“Ministers agreed we need to agree on the funding options as a matter of urgency,” Kallas told reporters after the Foreign Affairs Council. “We need to work on the legislative proposals to work on all the risks and mitigate all the risks and share the burden regarding those risks, but we definitely need to move on.”
Ahead of the gathering, Swedish Defense Minister Pål Jonson called for more sanctions on Russia as well as the use of the Russian frozen assets to allow Ukraine to “negotiate from a position of strength.”
On the sidelines of the gathering, the Netherlands announced a €250 million contribution to the Prioritized Ukraine Requirements List initiative for Ukraine — a NATO-backed scheme that has European allies paying for U.S. weapons to be sent to Ukraine. The money will be used to purchase U.S. air defense systems and ammunition for F-16 jet fighters.
Dutch Defense Minister Ruben Brekelmans and his Ukrainian counterpart, Denys Shmyhal, signed a deal to co-produce drones in both countries.

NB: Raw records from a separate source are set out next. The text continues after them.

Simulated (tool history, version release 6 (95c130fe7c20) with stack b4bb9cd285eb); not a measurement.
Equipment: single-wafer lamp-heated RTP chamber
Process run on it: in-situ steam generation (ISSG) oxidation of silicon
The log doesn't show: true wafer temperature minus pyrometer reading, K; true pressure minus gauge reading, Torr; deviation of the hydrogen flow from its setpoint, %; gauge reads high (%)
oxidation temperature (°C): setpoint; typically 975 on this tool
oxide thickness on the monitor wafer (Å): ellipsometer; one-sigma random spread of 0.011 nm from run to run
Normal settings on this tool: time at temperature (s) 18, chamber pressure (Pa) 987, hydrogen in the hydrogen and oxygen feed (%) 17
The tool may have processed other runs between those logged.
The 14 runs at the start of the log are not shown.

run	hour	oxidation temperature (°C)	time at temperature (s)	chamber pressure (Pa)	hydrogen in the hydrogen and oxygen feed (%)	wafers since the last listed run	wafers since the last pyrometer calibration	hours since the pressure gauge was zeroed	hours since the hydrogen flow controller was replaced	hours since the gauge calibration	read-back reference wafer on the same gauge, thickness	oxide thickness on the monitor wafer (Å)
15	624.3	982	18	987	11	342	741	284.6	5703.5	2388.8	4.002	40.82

The European Commission also said that 15 member countries out of the 19 that had requested money under the EU’s €150 billion SAFE loans-for-weapons scheme had included support for Ukraine in their plans, involving “billions, not millions.”
“We made a decision to contribute at least 0.25 percent of GDP for aid to Ukraine and are looking at SAFE to do even more,” Latvia’s Deputy Defense Minister Liene Gātere told reporters. “We’re calling on other European countries to step up and do the same.”
This article has been updated.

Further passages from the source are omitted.